Can you imagine a Super Bowl celebration without chicken wings? Although this tasty snack will be filling the plates of football fans around the country this Sunday, the game day staple has only been around for about 50 years. Originally developed by a bar owner in Buffalo, New York as a snack for her son, buffalo wings created a market for one of the least popular parts of the chicken. This year, the National Chicken Council is predicting that more than a billion chicken wings will be eaten on Super Bowl Sunday.
The buffalo wing was created in 1964 at Anchor Bar in Buffalo, New York. The hot sauce supplier of the bar took the wings on the road with him as a way to sell more hot sauce and their popularity spread. In the early 1990’s, restaurants like McDonald’s and KFC helped make them mainstream.
The chicken wings that will make their way onto a quarter of the plates this Sunday are actually only 2/3 of the actual chicken wing. The flapper, which is the thinnest part of the wing, is detached and exported to Asia.
The sharp increase in demand caused by the Super Bowl means that wing prices are at their highest in December and January. According to the U.S. Department of Agriculture’s Poultry Market News, the price of a pound of wings in Indianapolis during mid-January was 50% higher than it was in July of last year.
Research compiled by The NPD Group shows that chicken farmers should have been rooting for the Ravens during the playoffs, since a Giants/Ravens Super Bowl would have resulted in the highest level of wing consumption of the possible matches. As it stands, wing consumption should be average. Although New Englanders are 6% less likely than others to order wings, those in the Mid-Atlantic are 24% more likely to order them.
Here in Arizona, local farms make it easy to get everything you need to make your own chicken wings with all the fixings this Sunday.

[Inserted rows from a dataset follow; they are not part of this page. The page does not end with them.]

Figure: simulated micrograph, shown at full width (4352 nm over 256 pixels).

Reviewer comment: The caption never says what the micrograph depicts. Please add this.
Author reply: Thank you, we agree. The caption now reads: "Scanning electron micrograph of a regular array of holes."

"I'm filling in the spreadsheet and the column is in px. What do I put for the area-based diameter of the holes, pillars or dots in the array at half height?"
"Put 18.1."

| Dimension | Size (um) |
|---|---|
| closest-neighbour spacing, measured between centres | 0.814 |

“I know our family is looking forward to some traditional Super Bowl Sunday food including chicken wings,” says Arizona Farm Bureau President Kevin Rogers. “We also like vegetable trays just because so much of what’s on our veggie tray is coming from Arizona in the winter including carrots.”
From fresh wings to carrots and celery to cream and other dairy products for your dip, our grocery stores and farmer’s markets are stocked with great choices grown right here at home.